This is the very policy that the US is trying to implement in the Ukraine also. There, three different small, foreign, politically-concocted sects, one of which has a very aggressive leader, Denisenko, who has visited the State Department in Washington as an honoured guest, are trying to undermine the vast majority. They belong to the only Ukrainian Orthodox Church, which is led by Metropolitan Onuphry.

Q: Isn’t it strange that the Yugoslav Communists fifty years ago under the Croat Tito and today’s neocons follow the same policy?

A: Not at all. The Yugoslav Communists were put into place by the Western Powers during World War II, with Churchill switching sides to them from the Orthodox Serbs and supporting them. The Communists and the neocons share the same basic materialistic ideology. The only difference is that the Communists promoted the materialistic concept of amassing State wealth, the neocons of amassing personal wealth. State Capitalism or individualist Capitalism, Mammon is the same everywhere.

Q: What can be done?

A: I am an outsider, so it is difficult for me to say anything about the Serbian Church. That is an internal matter. However, it does seem vital to me that in general all of us, whatever Local Church we belong to, must keep to Orthodox canonical principles and resist US/EU, or any other, political interference and, at the same time, we must advance non-nationalist, confederal structures. This is what the Russian Church did over 20 years ago, granting extensive autonomy to its local parts, for example to the Ukrainian Church, the Moldovan Church, the Latvian Church and the Church Outside Russia (ROCOR). If this is not done, there will be new schisms or else old schisms will continue.

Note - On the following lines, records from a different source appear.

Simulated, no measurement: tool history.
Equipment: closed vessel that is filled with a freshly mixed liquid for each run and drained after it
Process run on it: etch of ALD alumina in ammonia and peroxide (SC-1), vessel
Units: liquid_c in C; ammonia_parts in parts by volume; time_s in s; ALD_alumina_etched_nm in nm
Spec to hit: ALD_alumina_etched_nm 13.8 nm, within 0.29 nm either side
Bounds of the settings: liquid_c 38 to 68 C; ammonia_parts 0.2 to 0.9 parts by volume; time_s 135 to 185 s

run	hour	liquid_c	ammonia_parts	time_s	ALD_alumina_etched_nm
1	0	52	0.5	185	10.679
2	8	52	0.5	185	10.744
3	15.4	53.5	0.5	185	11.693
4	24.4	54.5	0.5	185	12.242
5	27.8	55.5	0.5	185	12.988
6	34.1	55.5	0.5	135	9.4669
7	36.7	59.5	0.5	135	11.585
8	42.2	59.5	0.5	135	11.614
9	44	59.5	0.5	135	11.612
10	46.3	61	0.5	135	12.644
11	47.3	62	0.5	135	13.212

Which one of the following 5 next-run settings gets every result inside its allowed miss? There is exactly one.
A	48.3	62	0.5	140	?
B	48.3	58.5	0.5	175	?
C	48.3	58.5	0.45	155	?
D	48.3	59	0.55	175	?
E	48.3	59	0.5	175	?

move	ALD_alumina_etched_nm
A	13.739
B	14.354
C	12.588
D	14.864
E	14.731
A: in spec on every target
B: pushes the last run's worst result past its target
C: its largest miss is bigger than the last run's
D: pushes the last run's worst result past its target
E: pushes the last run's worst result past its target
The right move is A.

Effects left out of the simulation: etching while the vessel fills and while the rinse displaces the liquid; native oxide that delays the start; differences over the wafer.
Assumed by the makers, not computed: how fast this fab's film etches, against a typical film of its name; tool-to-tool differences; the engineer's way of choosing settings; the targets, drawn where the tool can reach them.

Q: On the subject of schisms, who were the small groups of dissidents who went into schism from the two parts of the Russian Church at their reconciliation in 2007?

A: As I have said before, there were two groups. The first left English and French communities officially dependent on the Church inside Russia. Their leaders (and their naïve followers who knew no better) were renovationists, who had been poisoning Church life in the Diaspora for decades, in obedience to their by then mainly dead Paris-School ideologues. They left for the US-controlled Patriarchate of Constantinople, where freemasons, semi-Uniats and anti-Russian political or nationalist dissidents seem to be made welcome. The second group left ROCOR and were a strange mixture of operatives of the CIA and other Western spy services, right-wingers of the Peronista type in South America and ideologically-minded old calendarist converts who did not love the Russian Church and persecuted those of us who do.

Q: Looking back on your own life in the Church, do you regret the things that happened to you in the 70s and 80s?

A: If the things that happened to me had not happened, I would not know now what I have learned from bitter experience, however painful. So, in a sense how can I regret anything? Everything was necessary to learn a little wisdom and see through the myths of the ‘Orthodox’ Establishment. However, if we are to daydream (!) and I had known then what I know now, I would in 1971 have joined the London ROCOR parish. Then, having finished studies at University in London in 1977, I would have asked to go to Jordanville in 1977.

I greatly regret not only that in those pre-internet days I was given no facts, no guidance, but instead was given active misinformation and misdirection. Such was the spiritual corruption and prejudice against the Russian Church at that time. The scribes and pharisees of the Establishment did not want a Church outside its control, a free, uncompromised and spiritually independent Russian Orthodox Church, free of both left-wing renovationism and right-wing politicking. They wanted an impure, spiritually degutted and compromised Establishment organization. This is why they did their best to undermine us from both outside and, through their agents of both left and right, from inside.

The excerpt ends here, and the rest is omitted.